Attending the NAB Radio Show (titled "Radio Reignited") one fact is clear: There now appears to be hundreds of internet radio experts. So what's holding radio back from accelerating its move online?
Going on day two of this session in Charlotte NC, there is a distinctly different atmosphere than at previous conventions. The air is filled with much more discussion on using the internet to reinforce a radio station's brand. Sessions devoted to internet radio are also filled, with audience, and presenters displaying an almost peackock-style assurance. This grouping of presenters has been around long enough to know that the internet is a bona fide revenue stream. They are now believers who have earned the right to strut their stuff.
Presenters are not the problem at this NAB Radio Show (though they could do just one more thing, which I'll explain below).
The problem at this NAB Radio Show is that audience members are not doing due diligence, which would allow them to ask the right questions.
Of people bold enough to query the panels during Q&As that I heard, few received answers that got the attendees to lean forward and scribble notes. Again, this was not the presenters' fault. The questions didn't deserve answers that drive inspiration.

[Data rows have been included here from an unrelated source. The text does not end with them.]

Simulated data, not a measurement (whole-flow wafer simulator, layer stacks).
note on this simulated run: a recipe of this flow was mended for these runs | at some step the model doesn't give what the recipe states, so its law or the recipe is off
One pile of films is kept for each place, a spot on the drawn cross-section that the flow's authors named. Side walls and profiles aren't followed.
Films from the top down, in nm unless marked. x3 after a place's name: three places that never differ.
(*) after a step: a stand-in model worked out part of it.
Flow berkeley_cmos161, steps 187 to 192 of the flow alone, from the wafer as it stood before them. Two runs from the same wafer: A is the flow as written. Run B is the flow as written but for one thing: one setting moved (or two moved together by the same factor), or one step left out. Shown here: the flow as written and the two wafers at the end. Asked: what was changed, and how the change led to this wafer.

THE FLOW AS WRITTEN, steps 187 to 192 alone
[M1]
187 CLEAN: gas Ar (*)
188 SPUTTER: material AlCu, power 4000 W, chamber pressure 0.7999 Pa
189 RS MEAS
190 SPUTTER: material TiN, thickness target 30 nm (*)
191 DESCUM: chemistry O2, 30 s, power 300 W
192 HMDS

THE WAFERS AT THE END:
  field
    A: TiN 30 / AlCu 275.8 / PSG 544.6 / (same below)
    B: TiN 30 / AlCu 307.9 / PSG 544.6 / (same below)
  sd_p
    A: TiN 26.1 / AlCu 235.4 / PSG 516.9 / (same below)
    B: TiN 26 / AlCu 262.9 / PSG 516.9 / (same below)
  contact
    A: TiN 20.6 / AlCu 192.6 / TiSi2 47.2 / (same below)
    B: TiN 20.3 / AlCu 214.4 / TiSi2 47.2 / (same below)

Here are a few questions NOT asked: How do I get my sales staff to understand the value of online audio commercials? What are the shortcomings of today's precision metrics that all ad insertion technology companies offer? When conducting a presentation, should both my web developer and the agency's/advertiser's internet expert be in attendance? (These are the only two people who can sort through variations in analytics programs that cause confusion when calculating ROI.)
No questions that I heard were central to a theme posted here a few weeks before the NAB Radio Show: "How do I go about getting agencies, or advertisers, interested in placing their audio ads on my internet stream?"
In one session, "The Business of Internet Radio," where each panelist has earned the right to be considered an "expert," I found it odd that the topic of cost versus revenue was not addressed. Perhaps this shows the reason why radio hasn't made the move to actively sell the internet. Even with such an esteemed group doing the presenting, the audience did not grasp the value of what it's being asked to sell. This one failing caused another set of questions not to be asked: If the internet is so accountable, how can we track sales a day after our online listeners are exposed to an ad? And, what is a typical CPM that you (the presenter) are getting today?
It must be noted that in "The Business of Internet Radio" session, one panelist did recite click-through rates that are within industry averages (5% being outstanding, 2% being a "homerun," and 0.07-1.4% "respectable"). But no audience member followed up with a question about how to quantify their web site visitor numbers. (What does "bounce rate" mean?)
Accountability has been the major reason given for advertisers moving online; radio execs now know that this is a key selling point. But the variety of ways to determine which numbers represent this accountability, and the variations that are delivered based solely on which analytics system you choose, is still not being addressed; i.e., will the campaign's success be determined by the radio station's report or a third-party cookie the advertiser wants planted in their ad?
And here's where we bring in how the presenters could have done one more thing; they could have offered this information in their presentation.
There is a chasm between experts knowing how the internet works for radio and their willingness to discuss such items as current CPMs and the time required for properly analyzing statistics or implementing online campaigns.
There is also a chasm between the NAB Radio Show session audience's desire to hear that getting online is possible and their willingness to inquire about how to determine this new online ad inventory's worth. Understanding how to use web analytics has a learning curve of its own that no one seems to care about.
At a future radio industry conference, when there's a balance between panelists wanting to talk about cost and revenue, and the audience's interest in how much time and money it will take to implement an online strategy, radio will finally have fully integrated with the internet. Radio will have earned the right to say it's part of the internet generation.
The radio industry doesn't have to be held back any longer. It has the experts in place, the audience to attract online, and the awareness that new media is where the money is going.
To take that next big step, the one that "reignites" radio and merges it with new media, line level managers - the ones who attend conferences - now just need to start asking the right questions.